Reduced shipment of petroleum and food items is the reason; Exports down by 3.63pc

ISLAMABAD (Web Desk) – Pakistan continues to experience a massive drop in imports during the first quarter of the current fiscal year, the provisional figures show that the import bill had shrunk to $12.227 billion against $16.329bn recorded during the same period in 2022-23.

According to the latest data released by the Pakistan Bureau of Statistics (PBS), this 25.12 per cent decline as the petroleum group imports reduced by 28.03pc and that of food items by 32pc both in terms of quantity and value.

In dollar terms, the oil import bill dipped by 28.03pc to $3.50bn during July-Sept 2023-24 from $4.86bn in the same period last year. But massive rupee depreciation meant that the decline was relatively lower at 5.86pc or Rs1.02 trillion this year against Rs1.08tr last year.

The details reveal that the imports of petroleum products declined by 36.55pc in value and 26.03pc in quantity during the period under review.

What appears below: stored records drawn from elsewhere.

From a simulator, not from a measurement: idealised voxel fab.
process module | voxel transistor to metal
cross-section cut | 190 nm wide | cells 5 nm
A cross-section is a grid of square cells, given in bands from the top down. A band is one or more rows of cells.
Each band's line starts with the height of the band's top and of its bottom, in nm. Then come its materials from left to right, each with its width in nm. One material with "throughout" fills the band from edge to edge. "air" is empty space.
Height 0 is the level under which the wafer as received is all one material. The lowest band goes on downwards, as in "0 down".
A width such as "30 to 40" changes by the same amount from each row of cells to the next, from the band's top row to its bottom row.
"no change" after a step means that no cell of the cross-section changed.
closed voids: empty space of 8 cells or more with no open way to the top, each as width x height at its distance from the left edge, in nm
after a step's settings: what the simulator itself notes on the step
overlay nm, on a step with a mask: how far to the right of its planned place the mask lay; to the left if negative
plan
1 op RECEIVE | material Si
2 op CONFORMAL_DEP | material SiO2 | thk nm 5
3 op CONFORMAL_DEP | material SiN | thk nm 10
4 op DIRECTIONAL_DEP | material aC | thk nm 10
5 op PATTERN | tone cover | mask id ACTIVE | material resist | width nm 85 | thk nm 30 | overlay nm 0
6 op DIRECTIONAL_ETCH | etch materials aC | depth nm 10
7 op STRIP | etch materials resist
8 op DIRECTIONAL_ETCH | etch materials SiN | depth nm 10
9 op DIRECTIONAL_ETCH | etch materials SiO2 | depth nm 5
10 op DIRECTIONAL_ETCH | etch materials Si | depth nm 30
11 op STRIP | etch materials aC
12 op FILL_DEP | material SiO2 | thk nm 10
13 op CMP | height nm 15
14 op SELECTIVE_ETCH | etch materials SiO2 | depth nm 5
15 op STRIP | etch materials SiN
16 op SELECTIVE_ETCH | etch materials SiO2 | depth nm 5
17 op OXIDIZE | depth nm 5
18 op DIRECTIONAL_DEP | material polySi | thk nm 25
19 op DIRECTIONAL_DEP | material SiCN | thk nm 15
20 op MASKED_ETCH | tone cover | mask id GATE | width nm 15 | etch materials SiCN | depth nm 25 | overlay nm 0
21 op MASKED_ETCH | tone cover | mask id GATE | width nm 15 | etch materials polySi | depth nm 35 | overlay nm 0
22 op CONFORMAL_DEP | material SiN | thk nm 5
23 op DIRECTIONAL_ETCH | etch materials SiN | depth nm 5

At the same time, crude oil import decreased by 18.36pc in quantity while the value decreased by 30.10pc.

Read more: Pakistan sees huge decline in exports and imports in 2022-23

Similarly, liquefied natural gas (LNG) imports dipped by 7.36pc and that of liquefied petroleum gas (LPG) declined 7.79pc in the months under review.

When it comes to food products, the value of imports stood at $1.85bn in the first quarter from $2.72bn recorded last year.

The import of palm oil declined 33.21pc followed by a 1.45pc dip in pulses and 25.91pc in soya bean oil. However, the import of tea surged by 22.34pc, and dry fruits over 51pc during the period under review.

Machinery imports plunged 6.29pc to $1.65bn mainly due to a decline in almost all categories of machinery excluding office machinery and mobile phones.

On the other hand, the total exports were down by 3.63pc during the first in quarter of 2023-24, to $6.91bn this year from $7.17bn over the last year. It was mainly due to the fact that the textile and clothing exports fell for the third consecutive month as the value of these items shipped abroad shrank 9.95pc to $4.12bn from $4.58bn in the corresponding period last year.